I'll tell you a secret: I love the Academy Awards. Don't get me wrong, I think Amy Adams was robbed of a nomination for Arrival, and I am so ready to see more people of color receive the accolades they deserve for their work. That said, there's something magical about Oscar night, from the glamour of the red carpet to the tear-filled speeches. As a mom, I frequently find myself imagining my kids up there, thanking me for my support. It's easy to do. There are clear signs your kid is going to win an Oscar someday, and my kids definitely show them all on a daily basis.
There's the drama injected into everyday situations. "I simply cannot do my homework, mom, I'll die," and the accompanying endless streams of tears and shouting matches. Then, there's the completely normal, but also completely infuriating tendency for them to lie about the smallest things. If they don't win an Oscar someday, one of them is sure to become president instead. I put money on our youngest daughter or oldest son.

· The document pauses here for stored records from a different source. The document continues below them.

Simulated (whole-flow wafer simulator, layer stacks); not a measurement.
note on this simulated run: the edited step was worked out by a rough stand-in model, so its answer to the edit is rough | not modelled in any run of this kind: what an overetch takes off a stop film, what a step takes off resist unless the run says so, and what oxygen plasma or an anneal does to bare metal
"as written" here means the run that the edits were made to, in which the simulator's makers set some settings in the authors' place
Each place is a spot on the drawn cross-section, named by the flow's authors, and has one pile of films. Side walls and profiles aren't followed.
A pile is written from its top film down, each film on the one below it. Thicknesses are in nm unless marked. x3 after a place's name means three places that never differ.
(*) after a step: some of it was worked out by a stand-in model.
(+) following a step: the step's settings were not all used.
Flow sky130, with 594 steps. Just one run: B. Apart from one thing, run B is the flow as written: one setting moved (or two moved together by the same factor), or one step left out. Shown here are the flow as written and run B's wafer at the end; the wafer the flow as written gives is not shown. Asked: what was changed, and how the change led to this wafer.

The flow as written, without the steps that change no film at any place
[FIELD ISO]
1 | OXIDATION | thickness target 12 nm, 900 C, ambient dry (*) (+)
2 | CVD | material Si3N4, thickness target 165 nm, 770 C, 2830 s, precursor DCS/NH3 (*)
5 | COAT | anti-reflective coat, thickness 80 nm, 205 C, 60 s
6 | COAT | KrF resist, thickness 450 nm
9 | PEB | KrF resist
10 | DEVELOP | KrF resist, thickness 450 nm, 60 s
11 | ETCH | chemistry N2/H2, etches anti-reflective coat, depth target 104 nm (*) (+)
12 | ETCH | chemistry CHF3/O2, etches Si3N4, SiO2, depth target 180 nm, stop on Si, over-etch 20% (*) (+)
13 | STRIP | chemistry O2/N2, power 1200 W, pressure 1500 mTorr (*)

Our older kids are always singing, some better than others, belting out pop tunes and silly songs in the shower, in the car, to entertain their baby brother, and to make homework and getting up in the morning cheerful and fun. While it's delightful, it also makes us want to invest in some noise cancelling headphones. Our daughters are also our family screenwriters and directors, thriving on opportunities to tell their siblings what to do and create new scripts, improv scenarios, and choreography for them to perform on video or in the living room, while we look on. They have some amazing "leadership skills."
Mark my words, in a few years, you'll see one of my kids up there on stage. I just hope that when they give their acceptance speeches, they don't credit their weird mom with their ability to cry on command.